Applying For a Mortgage? Here’s What You Should Avoid Once You Do. | MyKCM

Thinking of applying for a mortgage?  While it’s exciting to start thinking about moving in and decorating after you’ve applied for your mortgage, there are some key things to keep in mind before you close. Here’s a list of things you may not realize you need to avoid after applying for your home loan.

Don’t Deposit Large Sums of Cash

Lenders need to source your money, and cash isn’t easily traceable. Before you deposit any amount of cash into your accounts, discuss the proper way to document your transactions with your loan officer.

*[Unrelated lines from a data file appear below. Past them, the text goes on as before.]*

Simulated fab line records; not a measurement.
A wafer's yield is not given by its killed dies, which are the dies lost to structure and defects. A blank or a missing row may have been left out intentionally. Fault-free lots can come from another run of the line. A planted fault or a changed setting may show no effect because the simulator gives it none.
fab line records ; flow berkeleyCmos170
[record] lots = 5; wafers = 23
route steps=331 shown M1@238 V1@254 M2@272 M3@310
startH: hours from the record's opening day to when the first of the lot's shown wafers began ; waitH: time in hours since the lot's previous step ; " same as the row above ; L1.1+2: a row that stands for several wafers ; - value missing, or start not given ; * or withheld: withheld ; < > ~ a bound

Don’t Make Any Large Purchases

It’s not just home-related purchases that could disqualify you from your loan. Any large purchases can be red flags for lenders. People with new debt have higher debt-to-income ratios (how much debt you have compared to your monthly income). Since higher ratios make for riskier loans, borrowers may no longer qualify for their mortgage. Resist the temptation to make any large purchases, even for furniture or appliances.

Don’t Cosign Loans for Anyone

When you cosign for a loan, you’re making yourself accountable for that loan’s success and repayment. With that obligation comes higher debt-to-income ratios as well. Even if you promise you won’t be the one making the payments, your lender will have to count the payments against you.

Don’t Switch Bank Accounts

Lenders need to source and track your assets. That task is much easier when there’s consistency among your accounts. Before you transfer any money, speak with your loan officer.

Don’t Apply for New Credit

It doesn’t matter whether it’s a new credit card or a new car; when you have your credit report run by organizations in multiple financial channels (mortgage, credit card, auto, etc.), it will have an impact on your FICO® score. Lower credit scores can determine your interest rate and possibly even your eligibility for approval.

Don’t Close Any Accounts

Many buyers believe having less available credit makes them less risky and more likely to be approved. This isn’t true. A significant component of your score is your length and depth of credit history (as opposed to just your payment history) and your total usage of credit as a percentage of available credit. Closing accounts have a negative impact on both of those aspects of your score.

Do Discuss Changes with Your Lender

Be upfront about any changes that occur or expect to occur when talking with your lender. Blips in income, assets, or credit should be reviewed and executed to ensure your home loan can still be approved. If your job or employment status has changed recently, share that with your lender. Ultimately, it’s best to fully disclose and discuss your intentions with your loan officer before you do anything financially.

Key Takeaways

You want your home purchase to go as smoothly as possible. Before making any large purchases, moving your money around, or making significant life changes, consult your lender – someone qualified to explain how your financial decisions may impact your home loan.

Avoid Mortgage Sabotage
  1. Don’t Buy or Lease a Vehicle – Lenders look carefully at your debt-to-income ratio.  A large payment, such as a car lease or boat purchase, can significantly impact your DTI ratio and prevent you from qualifying for a mortgage.  Don’t trade up to a more extensive lease.
  2. Don’t Move Assets Around – These transfers show up as new deposits and complicate the application process, as you must then disclose and document the source of funds for each new account.  You can consolidate your accounts later if necessary.
  3. Don’t Change or Quit Your Job – A new job may involve a problem period, which must be satisfied before income from the new job can be considered for qualifying purposes.  Don’t switch from a salaried to a commissioned job.
  4. Don’t Buy New Furniture or Major Appliances –  If the new purchases increase the amount of debt you are responsible for monthly, this may disqualify you from getting the loan or may cut down on the funds you need to available to meet the closing costs.  This includes cars, furniture, refrigerators, etc.
  5. Don’t Run a Credit Report on Yourself  – Running your credit will show as an inquiry on your credit report.  Inquiries must be explained in writing.  
  6. Don’t Forget to Keep Paying Your Bills.  Continue to make your rent payments and/or mortgage payments.  Stay current on all your existing credit cards and other accounts.
  7. Don’t Accept a Cash Gift – Without the proper “gift” paperwork
  8. Don’t Open New Credit Cards including consolidating debt or credit cards.
  9. Don’t Attempt to Consolidate Bills – your mortgage professional can advise you should this be needed.
  10. Don’t Pack Required Documents – Keep important paperwork such as W2s, divorce decrees, tax returns, bank statements, ID handy, and home improvement documentation, including warranties.  Missing documents may hinder your approval and closing date.

When in doubt discuss any credit issues with your lender before taking action.  Contact your lender if you have questions or want to change your finances in any way.